Semantic styles are essential to creating content that is accessible across multiple platforms. These styles encode your layout and document structure into a machine-readable format that assistive technology and mobile devices use when adapting the content for alternative display types. Semantic styles are meaningful styles, as opposed to styles which are purely visual, like making text larger or indented.
Semantic Style Choices for Creating Text Content
- Headings should be applied hierarchically, like a formal outline. (ex. Heading 1-Title, Heading 2-Section titles, Heading 3-Subsection titles, Normal-Body text)
- Bold or Strong
- Italic or Emphasis
- Underline (but don't use underlining—underlining should be reserved exclusively for link text)
- Bulleted lists
- Numbered lists
Inaccessible Style Choices for Text
You can use these style options, but not on their own. If you're trying to communicate specific meaning exclusively through one of these styles, consistently pair it with a semantic style. For example, if you want to emphasize information by making the text red, pair it with a bold style, as well. The bold will be visible to someone who is red colorblind, and it will be machine-readable for assistive technology, as well.
- Font size
- Font color
- Background color (highlighting)
- Alignment (left, right, center)
Format text with built-in heading styles to provide hierarchical structure and meaning.
Headings provide structure and order to your document. Use recommended Word and Canvas styles instead of modifying text by using font size, bold, or italics. To provide a semantic structure to your document, use your document preset “Styles” to structure the headings.
By general convention, for headings, Level 1 is the highest and works down through the levels to Level 6. A rule of thumb is the lower numbers are for smaller and more detailed sections. In addition, use the built-in styles, such as “strong” or “emphasis” instead of changing text to bold or italics.
Use defined list styles (bulleted and numbered) to ensure readability.

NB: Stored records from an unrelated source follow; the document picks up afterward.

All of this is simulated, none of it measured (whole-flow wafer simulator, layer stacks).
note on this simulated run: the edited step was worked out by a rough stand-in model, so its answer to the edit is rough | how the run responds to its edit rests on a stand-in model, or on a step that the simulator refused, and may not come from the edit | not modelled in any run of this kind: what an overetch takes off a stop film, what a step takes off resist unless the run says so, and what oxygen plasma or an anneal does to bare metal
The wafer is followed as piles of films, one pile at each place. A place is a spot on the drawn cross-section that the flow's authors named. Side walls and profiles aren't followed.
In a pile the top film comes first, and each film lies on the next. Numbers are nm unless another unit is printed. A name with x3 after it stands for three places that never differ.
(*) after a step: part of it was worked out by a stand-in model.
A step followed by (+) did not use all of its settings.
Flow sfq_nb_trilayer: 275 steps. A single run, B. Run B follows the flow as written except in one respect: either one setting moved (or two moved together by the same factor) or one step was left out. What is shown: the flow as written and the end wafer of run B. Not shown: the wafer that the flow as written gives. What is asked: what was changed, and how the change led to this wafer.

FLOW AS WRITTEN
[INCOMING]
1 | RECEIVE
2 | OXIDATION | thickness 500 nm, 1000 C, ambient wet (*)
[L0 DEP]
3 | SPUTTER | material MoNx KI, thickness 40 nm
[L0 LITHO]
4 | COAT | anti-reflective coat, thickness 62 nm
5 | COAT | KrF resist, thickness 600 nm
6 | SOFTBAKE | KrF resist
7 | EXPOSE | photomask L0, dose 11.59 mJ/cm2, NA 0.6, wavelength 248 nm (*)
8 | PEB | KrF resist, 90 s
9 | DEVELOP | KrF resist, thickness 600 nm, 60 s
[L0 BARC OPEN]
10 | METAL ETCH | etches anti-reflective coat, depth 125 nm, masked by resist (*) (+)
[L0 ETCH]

Use your built-in software functionalities to create lists that are recognized and read accurately by screen readers. Use bulleted or numbered lists. Use a bulleted list when the order of the content doesn't matter and a numbered list when the order does matter. If a numbered list (e.g. an outline) has multiple levels, make sure each level uses a different numbering scheme.
Ensure text readability (logical structure, avoid overly complex sentences).
Content chunking is the strategy of breaking up content into shorter, bite-size pieces that are more manageable and easier to remember. Avoid overly complex sentences which may be difficult to understand when read by screen readers. This design technique is beneficial for students with cognitive or learning disabilities, and makes learning easier for everyone.
- Avoid overuse of all CAPS, bold, or italics.
- Spell out uncommon abbreviations and acronyms to avoid ambiguity.
- Avoid animated gifs, emoticons and unpronounceable symbols.
Use standard and accessible fonts in meaningful formats (style, size, emphasis).
Use sans serif font at 12 points. Good fonts for easy readability on computer and mobile devices are Helvetica, Courier, Arial, Verdana, and Calibri.
Provide alternatives for PDFs such as Word, HTML or text. PDFs can be made accessible, but the process is very complex, so it is often quicker to provide content in an alternative form.
Use indent and alignment buttons rather than tabs or spaces to create alignment.
Do not use the TAB key, the spacebar, or repeated use of the Enter key to create desired spacing and alignment because they do not actually create structure. They simply create the visual appearance of structure. Using the TAB key, the space bar, or repeatedly hitting the Enter key causes recognition problems for screen readers as the reader will read "Tab, tab, tab, tab" if you tab four times, for example.
Instead, use styles to format text.
When designing your Word document, be sure to show paragraph marks and other hidden formatting symbols to help identify potential structure problems.